Wednesday, October 19, 2022

New Russian Emigration Far Less Religious than Earlier One But Some Fear It May Seek Alternative to Moscow Patriarchate, Faustova Says

Paul Goble

            Staunton, Oct. 18 – Most of the more than three million ethnic Russians who left their homeland after the Bolshevik revolution were Orthodox faithful and one of their first acts was to create Orthodox churches abroad independent of Moscow, a division that was partially but not completely overcome only in the last two decades.

            Now, with more than a half million Russians having left their country recently because of Putin’s war in Ukraine and especially his partial mobilization order, some in the Russian capital are worried that the new emigration will follow the pattern of its predecessor and set up Orthodox churches independent of Moscow.

            But experts say, Milena Faustova of NG-Religii reports that this is  highly unlikely because the share of religious among those leaving Russian now is miniscule and because most of the new emigration is interested in other things than faith and religious practice (ng.ru/ng_religii/2022-10-18/9_10_538_relocation.html).

            Another reason is that the countries to which Russian “relocators” are now moving are very different than those to which the members of the first emigration settled a century ago. Now, they include the Muslim countries of Central Asia and Turkey, the Buddhist country of Mongolia, and two countries – Armenia and Georgia -- with an Orthodox traditional already at odds with Moscow.

            In the former two, the number of Orthodox churches and believers is small and so few of the new emigres who are religious are inclined to strike out on their own. And in the last, they may attend the independent Orthodox churches. But in all three cases, the new emigres may attend Moscow-subordinate churches just because there are no obvious alternatives.

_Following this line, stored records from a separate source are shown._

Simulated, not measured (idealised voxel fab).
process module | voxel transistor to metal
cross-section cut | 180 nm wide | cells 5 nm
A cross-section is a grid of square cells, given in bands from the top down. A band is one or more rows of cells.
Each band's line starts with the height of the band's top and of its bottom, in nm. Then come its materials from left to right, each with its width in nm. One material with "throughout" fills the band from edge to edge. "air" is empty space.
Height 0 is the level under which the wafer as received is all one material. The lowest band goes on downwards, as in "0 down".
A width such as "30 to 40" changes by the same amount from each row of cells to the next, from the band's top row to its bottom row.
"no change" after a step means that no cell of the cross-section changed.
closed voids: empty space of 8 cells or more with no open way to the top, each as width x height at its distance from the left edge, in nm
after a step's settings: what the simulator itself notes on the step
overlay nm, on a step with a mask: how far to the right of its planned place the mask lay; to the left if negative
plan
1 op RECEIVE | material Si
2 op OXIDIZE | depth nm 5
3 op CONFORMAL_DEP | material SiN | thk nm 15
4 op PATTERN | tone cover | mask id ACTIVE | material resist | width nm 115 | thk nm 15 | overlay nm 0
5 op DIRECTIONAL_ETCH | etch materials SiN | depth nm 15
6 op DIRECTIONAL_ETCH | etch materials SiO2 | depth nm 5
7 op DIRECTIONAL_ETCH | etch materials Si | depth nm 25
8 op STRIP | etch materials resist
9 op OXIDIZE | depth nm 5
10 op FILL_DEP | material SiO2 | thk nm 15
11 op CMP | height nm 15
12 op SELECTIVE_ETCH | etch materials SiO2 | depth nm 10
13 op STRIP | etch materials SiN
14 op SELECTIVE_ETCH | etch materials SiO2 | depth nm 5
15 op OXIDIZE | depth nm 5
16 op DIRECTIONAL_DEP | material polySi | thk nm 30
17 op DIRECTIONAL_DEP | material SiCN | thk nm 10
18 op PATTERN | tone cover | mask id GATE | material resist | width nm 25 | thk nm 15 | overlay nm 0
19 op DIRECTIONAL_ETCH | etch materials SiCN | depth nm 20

            Consequently, Faustova suggests, concern in Moscow is overblown; but it is perhaps entirely understandable given how many Orthodox churches abroad are breaking with Moscow, a trend the new Russian immigrants could contribute to if they join what are now Moscow churches but press for a break with that church.

            That possibility may be especially strong in the Central Asian countries where the indigenous Orthodox population is ever smaller with the departure and dying off of Slavic populations there. As a result, the new immigrants at least in principle could become a larger share of these congregations and bishoprics and cost Moscow still more churches in the process.